Neutral citation: 2001 FCT 1392

BETWEEN:

                                                         HESHAM KHALED NABUT

                                                                                                                                                     (Applicant)

                                                                                 and

                             THE MINISTER OF CITIZENSHIP AND IMMIGRATION

                                                                                                                                               (Respondent)

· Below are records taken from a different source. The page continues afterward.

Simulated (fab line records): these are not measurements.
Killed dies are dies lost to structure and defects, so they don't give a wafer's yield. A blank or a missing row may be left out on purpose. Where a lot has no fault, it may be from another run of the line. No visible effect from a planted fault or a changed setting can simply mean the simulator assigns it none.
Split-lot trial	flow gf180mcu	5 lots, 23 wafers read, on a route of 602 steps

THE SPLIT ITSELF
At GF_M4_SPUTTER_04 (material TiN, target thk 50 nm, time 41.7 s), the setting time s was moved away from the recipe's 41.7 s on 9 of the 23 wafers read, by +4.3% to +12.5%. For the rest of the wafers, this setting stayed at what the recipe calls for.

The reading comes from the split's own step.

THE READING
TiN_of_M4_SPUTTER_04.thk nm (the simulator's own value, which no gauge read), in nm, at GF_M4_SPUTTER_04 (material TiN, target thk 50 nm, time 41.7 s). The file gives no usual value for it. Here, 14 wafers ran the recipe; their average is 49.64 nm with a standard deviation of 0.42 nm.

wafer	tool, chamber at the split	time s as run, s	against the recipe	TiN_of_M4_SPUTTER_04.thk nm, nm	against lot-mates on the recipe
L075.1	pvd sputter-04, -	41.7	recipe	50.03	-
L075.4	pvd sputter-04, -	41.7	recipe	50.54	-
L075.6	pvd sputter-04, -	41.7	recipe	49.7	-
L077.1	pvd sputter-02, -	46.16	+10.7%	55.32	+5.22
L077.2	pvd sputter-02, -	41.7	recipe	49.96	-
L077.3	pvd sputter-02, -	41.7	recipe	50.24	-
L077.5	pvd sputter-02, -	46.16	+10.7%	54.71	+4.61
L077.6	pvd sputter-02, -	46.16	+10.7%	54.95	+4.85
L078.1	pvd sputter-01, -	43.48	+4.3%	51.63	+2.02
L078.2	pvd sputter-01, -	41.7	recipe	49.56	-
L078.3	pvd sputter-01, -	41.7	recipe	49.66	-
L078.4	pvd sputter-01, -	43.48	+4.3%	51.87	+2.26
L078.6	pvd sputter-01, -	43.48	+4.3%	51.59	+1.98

                                                            REASONS AND ORDER

                                Delivered orally by teleconference on November 23, 2001

SIMPSON, J.

Introduction

[1]                 In this application for a stay of a deportation order, counsel were asked to begin their submissions with the issue of irreparable harm. I heard their submissions on November 21, 2001 and ordered an interim stay until noon on November 23, 2001 to allow time for reflection and the preparation of these reasons.


Background

[2]                 The applicant has dual citizenship. He is a citizen of both Jordan and the United States of America (the "USA"). During his most recent stay in Jordan, he learned that he had been named in an indictment which had been issued in the USA (the "Indictment"). It includes six counts against him relating to the drugs pseudoephedrine and methamphetamine. These are controlled substances under Canada's Controlled Drugs and Substances Act, S.C. 1996, c. 19.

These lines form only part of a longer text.